Sunday, November 24, 2013

50 Yrs. Ago: TV’s 1st Live Murder


SUNDAY, NOVEMBER 24, 1963 2013: On this day a half century ago, in the wake of President John F. Kennedy’s assassination, about all anyone could do was hunker down in front of their television set to mourn the tragic loss of this visionary leader. That’s precisely what I was doing.

And so, it was inevitable that I’d soon become an eyewitness to something no one, especially a youngster (I was 9 at the time), should’ve ever been forced to endure. My childhood innocence would soon be shot to hell.
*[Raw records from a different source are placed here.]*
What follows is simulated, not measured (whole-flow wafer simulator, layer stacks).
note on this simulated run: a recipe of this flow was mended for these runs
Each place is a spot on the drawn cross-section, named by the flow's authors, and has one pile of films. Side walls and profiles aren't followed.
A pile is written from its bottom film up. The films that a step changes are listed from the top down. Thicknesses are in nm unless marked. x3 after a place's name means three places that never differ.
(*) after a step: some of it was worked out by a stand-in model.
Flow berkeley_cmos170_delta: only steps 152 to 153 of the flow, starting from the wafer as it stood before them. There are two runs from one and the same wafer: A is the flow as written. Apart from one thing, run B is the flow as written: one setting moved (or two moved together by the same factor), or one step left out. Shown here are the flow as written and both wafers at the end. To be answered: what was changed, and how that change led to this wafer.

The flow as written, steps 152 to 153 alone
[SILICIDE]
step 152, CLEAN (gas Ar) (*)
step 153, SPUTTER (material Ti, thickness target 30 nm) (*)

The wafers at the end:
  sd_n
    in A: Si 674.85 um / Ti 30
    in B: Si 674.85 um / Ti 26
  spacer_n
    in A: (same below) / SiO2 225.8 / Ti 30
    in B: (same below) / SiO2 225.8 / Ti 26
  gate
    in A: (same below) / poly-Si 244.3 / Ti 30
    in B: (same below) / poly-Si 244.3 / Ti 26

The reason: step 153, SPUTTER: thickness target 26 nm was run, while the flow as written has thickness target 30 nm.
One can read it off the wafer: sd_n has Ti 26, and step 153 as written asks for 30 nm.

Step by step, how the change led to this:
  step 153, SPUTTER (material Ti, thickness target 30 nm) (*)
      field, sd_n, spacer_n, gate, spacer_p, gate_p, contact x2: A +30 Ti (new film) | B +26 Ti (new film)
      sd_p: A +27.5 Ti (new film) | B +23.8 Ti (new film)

My NBC affiliate, WWJ-TV Detroit, channel 4, was broadcasting the live, national feed; the network cameras set up in the basement of the Dallas, Texas municipal building; where the cops were in the process of transferring Lee Harvey Oswald from the city jail to the more “secure” county lockup facility. It didn’t take long before these lawmen had discovered exactly how flawed their game plan had been; i.e., how sloppy their efforts had been in securing the route taken. Maybe they just didn’t care what happened? Or was it more a matter of hoping someone would make “something” happen?

That “something” did happen. At 12:20 EST, I distinctly recall watching a man, wearing a hat and dark colored suit, emerge from the throng of reporters. He turned out to be some sort of self-appointed, one-man firing squad. For him, it was simply a matter of READY… AIM… FIRE!

Fire he did. Oswald dropped to the ground (subsequent replays from different cameras / camera angles as well as still photos showed the grimace of agony, which contorted his face). Then, before the flummoxed, incompetent cops had even begun to react, I had reacted. My first thought was, “Now what? Would someone else soon step out from the shadows to kill Ruby?” Was that the general MO of this locale or just some random, isolated incident?

True, if Oswald really had been guilty of the crime he was accused of, punishment was required. But, what the hell had happened to the concept of innocent until proven guilty? Of course, at that point, Ruby’s gunfire had made such a trial impossible. Nope, there could be no orderly, legal proceedings where, via the carefully presented testimony and examination of the forensics, we could’ve perhaps patched together what actually happened in Dealey Plaza on 11/22/1963?

Moreover, not everyone believes in the death penalty. Looking at this from a more evolved perspective, had the (then) 24-year-old Oswald gone to trial and been proven guilty, had he been serving a life sentence, he may’ve still been alive today. Even though it’s highly unlikely that he’d have ever taken the witness stand back in 1963/64, who knows? When an incarcerated man comes to the realization that he has fewer days ahead than those behind him, he sometimes softens into a what-do-I-have-to-lose, tell-all mood. And tell-all is exactly what we have needed for the past half century.

Of course, maybe there really was nothing for Oswald to tell?

Well, if anything positive emerged from this long, fifty years ago, blood splattered weekend, it has been my consequent attitude; i.e., my loathing of firearms (and all things related to them).

As for the flipped out flip side of “our” “civilization”; i.e., the others out there… WAY OUT THERE? Well, these are the ones who learned the exact opposite lesson. Their “role models” were / still are Oswald and Ruby. They got off on / still get off on a vigilante / Wild West / anything goes mindset where the sound of BANG… BANG… BANG is the soundtrack of their lives; the “music” that tops off their Top 40 Hit Parade; that “catchy tune” that plays over and over and over again in their warped minds.

Over the course of the past half-century, this foul ‘tude has had plenty of time to fester and devolve America into our present-day, lowercase america… A.K.A., a gun sick society seething with raw, insatiable bloodlust.